With a more challenging domestic market, Tencent and NetEase have looked abroad for growth via acquisitions and investments.
"Tencent and NetEase have built up their gaming business primarily in their home turf China. Now that their home market is becoming increasingly regulated and difficult to operate in, these two companies will accelerate their global expansion strategy," Wijman said.
Tencent owns or is invested in some of the biggest gaming companies in the world, including League of Legends developer Riot Games.
NetEase's strategy has focused on acquiring high-profile intellectual property. With the Quantic Dream acquisition, the Hangzhou-headquartered firm has access to publish an upcoming Star Wars Game. NetEase has already released mobile games based on the Harry Potter and Lord of the Rings franchises.
For the two giants, having stakes in or owning the studios behind international mega hits in the gaming world has become a key part of the strategy.

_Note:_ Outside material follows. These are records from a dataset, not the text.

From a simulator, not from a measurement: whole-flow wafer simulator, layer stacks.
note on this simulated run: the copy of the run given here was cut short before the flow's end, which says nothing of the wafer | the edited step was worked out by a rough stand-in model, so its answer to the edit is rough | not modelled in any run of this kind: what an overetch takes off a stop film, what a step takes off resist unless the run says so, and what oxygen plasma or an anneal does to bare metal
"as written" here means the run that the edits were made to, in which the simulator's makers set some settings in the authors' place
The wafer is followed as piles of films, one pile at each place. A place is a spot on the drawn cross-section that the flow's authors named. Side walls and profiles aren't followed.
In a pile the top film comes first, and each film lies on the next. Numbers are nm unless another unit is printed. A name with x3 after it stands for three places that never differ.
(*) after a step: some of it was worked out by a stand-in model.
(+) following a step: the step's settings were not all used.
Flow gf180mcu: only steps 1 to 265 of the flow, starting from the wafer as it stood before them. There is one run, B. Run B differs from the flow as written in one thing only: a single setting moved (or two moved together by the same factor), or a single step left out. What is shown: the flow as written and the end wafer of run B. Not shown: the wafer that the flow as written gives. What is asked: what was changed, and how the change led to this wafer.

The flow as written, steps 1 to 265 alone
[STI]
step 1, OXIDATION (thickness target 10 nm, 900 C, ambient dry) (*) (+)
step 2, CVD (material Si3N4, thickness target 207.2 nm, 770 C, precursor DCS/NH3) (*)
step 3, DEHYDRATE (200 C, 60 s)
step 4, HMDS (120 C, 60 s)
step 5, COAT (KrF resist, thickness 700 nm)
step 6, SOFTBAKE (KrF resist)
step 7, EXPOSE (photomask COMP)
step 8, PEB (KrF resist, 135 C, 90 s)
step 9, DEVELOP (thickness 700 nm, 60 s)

While NetEase has traditionally been less aggressive than Tencent in its deal activity, it has ramped up efforts over the last year.
Another part of the investment strategy for both companies also highlights their ambitions in the console sector. NetEase and Tencent have mostly grown by focusing on PC and mobile gaming, not consoles which were banned in China for 14 years until 2014.
But the two behemoths have begun to turn their efforts toward console gaming.
NetEase hired a console industry veteran to run its Japanese game studio earlier this year. And Tencent-owned developer TiMi Studio has opened offices in Montreal and Seattle to focus on PC and console games.
Acquiring and investing in other gaming studios again can help both companies gain access to IP for games on consoles too.
Tighter regulation in China and the search for growth could propel NetEase and Tencent to continue their investment and acquisition strategy.
"Lastly, if the regulation from the Chinese government continues to pressure NetEase and Tencent in their home markets, I think they too will be eager to look into M&A," Wijman said. "Their global expansion strategies have only just gotten started."